It seems the persistent war of words between North and South Campus students may point to a fundamental problem in UCLA’s grading policies.
Conventional wisdom holds that students seeking easy classes should enroll in the social sciences and humanities, which supposedly grant A’s at a much higher proportion than classes in the sciences. The supposed disparity has long infuriated students in the latter classes, who charge that North Campus students possess artificially inflated grade point averages. While there is no hard data to back up this persistent stereotype, the widespread intuition that it is far too easy to receive an A in such classes is not entirely baseless.
Though UCLA has not yet mounted a comprehensive study of grade inflation in its academic departments, there is evidence the university has joined other prominent institutions in looking the other way when academic departments give out a disproportionate number of high grades. Any cursory examination of BruinWalk.com, a website run by the Daily Bruin that aggregates grade distributions for courses offered at UCLA, indicates that anywhere from 20 to 40 percent of students in social science and humanities courses routinely receive A’s. Moreover, students in the social sciences and humanities regularly receive much higher grades than their counterparts in the hard sciences.
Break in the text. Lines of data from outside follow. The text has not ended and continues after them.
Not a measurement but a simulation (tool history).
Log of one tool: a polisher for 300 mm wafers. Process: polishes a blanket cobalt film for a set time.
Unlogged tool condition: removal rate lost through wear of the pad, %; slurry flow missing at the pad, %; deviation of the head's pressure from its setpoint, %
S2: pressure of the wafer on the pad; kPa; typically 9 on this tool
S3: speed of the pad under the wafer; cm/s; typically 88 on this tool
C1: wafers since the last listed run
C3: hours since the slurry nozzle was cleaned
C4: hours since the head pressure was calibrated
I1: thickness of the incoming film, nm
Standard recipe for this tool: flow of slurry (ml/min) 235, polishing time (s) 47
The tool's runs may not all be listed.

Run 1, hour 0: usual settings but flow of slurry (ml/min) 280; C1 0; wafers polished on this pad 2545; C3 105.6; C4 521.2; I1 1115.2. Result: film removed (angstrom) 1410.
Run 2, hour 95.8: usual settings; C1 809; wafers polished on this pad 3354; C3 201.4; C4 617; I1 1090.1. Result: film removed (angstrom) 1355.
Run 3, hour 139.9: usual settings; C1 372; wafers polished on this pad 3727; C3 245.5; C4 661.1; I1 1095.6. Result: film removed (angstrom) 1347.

A bevy of evidence on the national level also suggests that grade inflation has become commonplace at prestigious universities. gradeinflation.com, a website dedicated to detailing the practice nationwide, has found that the average GPA in the humanities rose by about 0.15 against the average GPA in the hard sciences between 1959 and 2009. Grade inflation is not just objectionable as a matter of fairness and equity, it also robs transcripts of their value as indicators of student performance. When a disproportionate number of students receive A’s, it becomes harder to distinguish between excellent and mediocre performers. This, in turn, makes the task of professional recruiters and graduate school admissions officers all the more difficult. After all, if nearly every student has a high grade point average, distinctions made among them are bound to be unfair and arbitrary.
Given UCLA’s commitment to academic excellence, its failure to address grade inflation in the humanities and social sciences is somewhat perplexing. Although grade inflation clearly devalues student transcripts and discourages hard work, the university has not been sufficiently moved to investigate the issue – a troubling sign, to say the least.
Although Carla Pestana, chair of the history department, acknowledged that history department faculty had had informal discussions about the issue and she could not produce evidence for the existence of grade inflation.
“I don’t have any evidence that we have such cases in my own department, and indeed that article was discussing a national phenomenon,” Pestana said.
While it may be true that the history department possesses no evidence of grade inflation, the department will surely run into trouble if it attempts to procure evidence merely through informal discussion. Obviously, grade inflation will not make its way onto the agenda if social science and humanities departments refuse to investigate it in the first place.
Moreover, it borders on the ludicrous to argue that UCLA is somehow immune from the national trend toward grade inflation, given its standing as a leading national university.
To remedy the problem, the university must launch a comprehensive investigation that not only defines the extent of the practice in social science and humanities departments, but also recommends corrective measures aimed at restoring academic rigor. As long as department chairs and university administrators are allowed to ignore the problem, UCLA diplomas will only continue to be cheapened by grade inflation.
Although the university has investigative procedures in place to address these types of issues, they will not be sufficient to tackle the problem of grade inflation. UCLA spokesperson Ricardo Vazquez said the university initiates a campuswide review of academic practices every eight years, entailing an evaluation of instruction in each academic department.
But this periodic inquiry is not sufficient to uncover any possible disparity in grading among different departments. Under the current system, UCLA evaluates the grading policies of each department with respect to sister departments at comparable educational institutions. Because the evidence shows that grade inflation is a national phenomenon, such a comparison would probably not raise any red flags. In the end, UCLA needs to assess its academic practices with respect to objective standards of academic excellence.
There is no question that UCLA tolerates grade inflation. Whether it is prepared to address its consequences remains to be seen.
Not so…as a student with one foot in each side of campus I can say that truly the reason is in the the sheer amount of material covered in stem classes versus in humanities classes. When analyzed, we see that while STEM textbooks are updated yearly as more information is discovered, this is much less the case in humanities courses where most relevant new studies fall into set categories that have existed for decades. Therefore, when comparing the two categories, we must realize that South campus students are being forced to learn a ridiculous amount of material in the 9 weeks while a North campus major may cover only a handful of new concepts from class to class. That added on to the fact that north campus classes require less objective understanding of materials and you can quickly see why south campus students are failing at higher rates. Simply put, the quarter system lacks the flexibility required to allow all south campus students (from the ones that can afford a a tutor to the ones that work two jobs) to successfully master and retain any amount of useful knowledge. It’s quite literally a knowledge cram followed by a knowledge dump shortly after finals have passed.